ALABASTER – Meadow View Elementary School is one of 36 schools statewide that were awarded a Be Healthy School Grant by Blue Cross Blue Shield of Alabama.

Since 2012, each year Blue Cross Blue Shield of Alabama awards grants to schools across the state with this year’s 36 recipients receiving a combined total of $318,000.

“We’re honored (to do this) every year,” said Heidi Ramey, senior communications specialist for Blue Cross Blue Shield of Alabama. “We think that it’s important to invest in local education all around the state.”

The grants are used to implement school-based health and wellness programs and to emphasize increased exercise, nutrition, education and parental involvement during the school year.

“We found that there is not an abundance of grant opportunities for physical education,” Ramey said. “We entered that space in 2012 and ever since then, we really made a lot of connections around the state in education, especially in physical education, and we just feel that it’s important to support these kids and these local communities.”

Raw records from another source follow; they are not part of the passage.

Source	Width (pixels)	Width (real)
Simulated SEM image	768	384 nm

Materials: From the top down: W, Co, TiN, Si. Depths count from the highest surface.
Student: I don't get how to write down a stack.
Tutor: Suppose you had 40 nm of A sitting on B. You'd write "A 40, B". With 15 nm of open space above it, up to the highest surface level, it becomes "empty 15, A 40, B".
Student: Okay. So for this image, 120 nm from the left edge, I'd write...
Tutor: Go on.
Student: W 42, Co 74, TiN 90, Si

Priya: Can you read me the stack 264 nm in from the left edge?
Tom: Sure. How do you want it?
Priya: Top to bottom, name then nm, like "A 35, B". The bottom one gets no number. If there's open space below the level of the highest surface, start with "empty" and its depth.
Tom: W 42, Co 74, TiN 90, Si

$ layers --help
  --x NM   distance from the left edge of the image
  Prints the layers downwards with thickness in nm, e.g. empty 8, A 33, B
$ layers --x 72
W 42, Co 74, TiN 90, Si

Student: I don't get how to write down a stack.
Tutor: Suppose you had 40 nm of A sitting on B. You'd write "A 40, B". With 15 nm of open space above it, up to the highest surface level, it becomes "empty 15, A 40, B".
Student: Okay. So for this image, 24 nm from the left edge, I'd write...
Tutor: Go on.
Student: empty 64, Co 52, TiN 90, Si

Each school selected receives a grant of $10,000 and will utilize the funds to support physical education programs, including examples such as physical education equipment, walking tracks and bicycles, school gardens, rock climbing walls and adaptive playground equipment.

MVES is the only school in Shelby County selected to receive a grant. The school plans to utilize the funds from its grant to help pay for a project to make its playground more ADA compliant.

“They were looking for a way to make their playground more accessible for students that maybe were in wheelchairs, or on walking canes or had some sort of mobility issue, so they could then safely enjoy the playground with their peers,” Ramey said.

Since the grant program first launched, Blue Cross has awarded more than $3.2 million in 356 Be Healthy Grants—impacting more than 168,000 students statewide.

“It’s a long standing program for us and it’s essential,” Ramey said. “It’s basically a lot of the work that I do and I highly enjoy it because we don’t just give this money out. I go personally visit every one of these schools, all 36 of them, between probably October through May and we’re going to see firsthand these kids enjoying this equipment, and we really get to meet the teachers, meet the principals and it’s just a joy.”